Adriann Ranta Zurhellen first read this book in 2011, and has believed in it and championed it tirelessly ever since. Adriann, thank you for always holding this book in your heart and seeing it into the world after all these years.
I’m grateful to my wonderful editor, Kendra Levin, for her work on this book—for caring so deeply about these characters and for always pushing them to deeper and more interesting places, and especially for making room for female anger.
Thanks to Lizzy Bromley and Akiko Stehrenberger for such a lovely face for this book. Thank you also to Katrina Groover, Amanda Ramirez, and the whole team at Simon & Schuster BFYR for their efforts to turn this story into a real book, a process that seems magical to me still.
I’m indebted to the mentors who worked with me on early drafts of this book—Nona Caspers, Sarah Shun-lien Bynum, Maxine Chernoff and Peter Orner—and to the MFA community at SF State and the friends—Toshio Mori, Patti Wang Cross, Mary Taugher, Cindy Slates, Ami Sheth, Traci Chee, Jean Znidarsic, Diane Glazman—who read and offered feedback. Thanks to others who read early and encouraged me—Colleen Dischiave, Jen Ireland, Andrea Heggem, and Reneé Euchner.
Thank you also to my grandmothers, Marjorie Gilbert and Helen Loy, and my great-aunt, Mary (Junnie) Young, for sharing so many of your stories with me, so many of which have shaped our family history and also my own life and my imagination.
If this book had been published when I first started working on it, it would’ve been one of extremely few YA novels by and about Asian Americans, but today it’ll join a rich literary tradition. I’m grateful for the work of authors who paved the way, such as Malinda Lo and Cindy Pon, and for the efforts of We Need Diverse Books and the writers, agents, editors, librarians, booksellers, scholars, and readers who work toward a literary landscape that greater reflects our diverse reality. I feel privileged every day to be part of the YA community and I’m especially thankful for the friends I’ve made in it and for the Bay Area crew.

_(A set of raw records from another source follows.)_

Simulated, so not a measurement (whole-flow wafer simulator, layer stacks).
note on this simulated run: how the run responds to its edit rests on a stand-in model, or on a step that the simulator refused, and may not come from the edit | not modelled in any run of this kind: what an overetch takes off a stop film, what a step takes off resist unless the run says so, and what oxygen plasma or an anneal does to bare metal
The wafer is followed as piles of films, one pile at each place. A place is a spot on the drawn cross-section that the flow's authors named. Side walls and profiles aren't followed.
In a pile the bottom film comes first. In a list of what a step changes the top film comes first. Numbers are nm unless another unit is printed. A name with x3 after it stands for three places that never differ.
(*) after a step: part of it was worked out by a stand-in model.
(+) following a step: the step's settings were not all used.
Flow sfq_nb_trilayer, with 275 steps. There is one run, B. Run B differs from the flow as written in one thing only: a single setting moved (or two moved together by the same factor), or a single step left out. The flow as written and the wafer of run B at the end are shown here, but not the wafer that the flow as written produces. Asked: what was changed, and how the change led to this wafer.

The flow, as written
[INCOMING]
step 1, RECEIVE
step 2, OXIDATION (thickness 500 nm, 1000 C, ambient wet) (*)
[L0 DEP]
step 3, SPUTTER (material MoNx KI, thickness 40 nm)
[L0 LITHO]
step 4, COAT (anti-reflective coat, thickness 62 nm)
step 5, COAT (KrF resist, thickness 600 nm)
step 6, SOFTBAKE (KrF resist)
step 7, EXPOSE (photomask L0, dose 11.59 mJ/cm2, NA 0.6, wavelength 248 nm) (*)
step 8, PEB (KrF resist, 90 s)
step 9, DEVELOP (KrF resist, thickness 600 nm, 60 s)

I have been working on this story since 2006—it’s seen me through most major transitions in my life and has been around long enough that the original manuscript had landlines and no cell phones—and it’s been many different versions of itself, but at its heart it has always been a story about friendship and was written in tribute to some of the most important friendships of my life. Thanks to the incredible friends I’ve been blessed with, and especially REA, for all those ways we’ve tried to figure out the world together. Also, Tim, thank you for resurrecting all our old group emails and reminding me of the core of our friendship at a crucial time in the writing when I’d forgotten entirely what I ever wanted this story to be about.
Thanks always to my parents, BreTT and my constellation of extended family for their support and encouragement. Thanks to my beautiful children, who make me laugh and give me hope for the future and let me witness the magic of storytelling in all its many forms, who steel me for our collective responsibility to write better stories for the next generation.
And thanks always to Jesse—you are the reason I get to live so many of my dreams.